Tetoris

Challenge description

Name: Tetoris
Category: Hardware
Difficulty: Easy

This challenge is straightforward, no tricks. A logic analyzer was connected to the UART port of a device, can you see what it prints?

We’re given a single file: challenge.sr (a Sigrok/PulseView session).

Goal: decode the UART traffic and recover the printed text (the flag).

1. Open the capture

Since the file ends in .sr, it’s a Sigrok session. The easiest workflow:

1. Install PulseView (Sigrok GUI).
2. Open challenge.sr.
3. You should see one digital channel (named something like uart).

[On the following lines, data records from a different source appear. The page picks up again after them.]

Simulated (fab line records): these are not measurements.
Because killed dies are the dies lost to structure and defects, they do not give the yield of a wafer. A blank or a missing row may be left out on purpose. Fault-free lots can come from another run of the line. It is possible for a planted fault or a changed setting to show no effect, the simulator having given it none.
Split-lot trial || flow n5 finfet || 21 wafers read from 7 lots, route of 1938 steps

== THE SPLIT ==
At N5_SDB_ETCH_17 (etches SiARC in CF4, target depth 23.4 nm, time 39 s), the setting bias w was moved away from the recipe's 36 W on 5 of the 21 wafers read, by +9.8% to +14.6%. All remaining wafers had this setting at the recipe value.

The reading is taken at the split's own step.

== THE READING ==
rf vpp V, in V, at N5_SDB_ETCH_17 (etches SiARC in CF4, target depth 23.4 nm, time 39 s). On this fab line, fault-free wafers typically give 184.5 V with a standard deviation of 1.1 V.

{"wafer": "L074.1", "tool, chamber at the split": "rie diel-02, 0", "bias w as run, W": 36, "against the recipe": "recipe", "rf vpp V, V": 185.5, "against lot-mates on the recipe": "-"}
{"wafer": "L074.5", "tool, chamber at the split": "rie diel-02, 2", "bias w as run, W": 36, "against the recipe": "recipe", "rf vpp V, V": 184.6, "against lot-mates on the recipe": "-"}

2. Identify UART settings (baud rate)

From the capture metadata (PulseView also shows this), the sample rate is 1 MHz.

UART is asynchronous, so we need the bit time. A quick way:

• Zoom in on a start bit (idle high → falling edge to low).
• Measure the width of the smallest repeated pulse length.

In this capture, the most common edge-to-edge spacing is ~104 samples.

At 1 MHz, that’s:

• 104 samples ≈ 104 µs per bit
• baud ≈ 1 / 104e-6 ≈ 9615 → closest standard rate is 9600 baud

So we use 9600 baud.

3. Decode in PulseView (UART)

1. Click Add protocol decoder
2. Select UART
3. Configure:
   • RX channel: the only channel (uart)
   • Baud rate: 9600
   • Data bits: 8
   • Parity: None
   • Stop bits: 1
   • Bit order: LSB first (default UART)

PulseView will immediately populate the decode row with bytes / ASCII.

Reading the decoded ASCII stream yields the flag.

Flag

CTF{UART_1s_th3_b4ckb0n3_0f_s3r14l_d4t4_tr4nsm1ss10n}

Bonus: decode without GUI (Python)

If you don’t want PulseView, .sr is just a zip. The logic samples are raw 0/1 bytes, so we can decode UART by sampling mid-bit at 9600 baud.

import zipfile
import numpy as np

BIT_SAMPLES = 104  # 1 MHz / 9600 ≈ 104 samples per bit

def decode_uart_loose(sig, bit_samples=BIT_SAMPLES, data_bits=8):
    n = len(sig)
    i = 0
    out = []

    while i < n - 2:
        # falling edge = start bit
        if sig[i] == 1 and sig[i+1] == 0:
            t0 = i + 1

            # start bit midpoint must be low
            mid_start = t0 + bit_samples // 2
            if mid_start >= n or sig[mid_start] != 0:
                i += 1
                continue

            # sample 8 data bits at 1.5, 2.5, ..., 8.5 bit-times
            bits = []
            ok = True
            for b in range(data_bits):
                idx = int(round(t0 + bit_samples * (1.5 + b)))
                if idx >= n:
                    ok = False
                    break
                bits.append(int(sig[idx]))

            if not ok:
                break

            val = sum(bit << b for b, bit in enumerate(bits))
            out.append(val)

            # jump past the frame (start + 8 data + stop)
            i = int(round(t0 + bit_samples * 10))
            continue

        i += 1

    return bytes(out)

with zipfile.ZipFile("challenge.sr", "r") as z:
    logic = z.read("logic-1-1")

sig = (np.frombuffer(logic, dtype=np.uint8) & 1).astype(np.uint8)
msg = decode_uart_loose(sig).decode("ascii", errors="replace")
print(msg)

Output:

CTF{UART_1s_th3_b4ckb0n3_0f_s3r14l_d4t4_tr4nsm1ss10n}

(We decode “loose” because captures sometimes end mid-stop-bit; the last byte can still be recovered reliably.)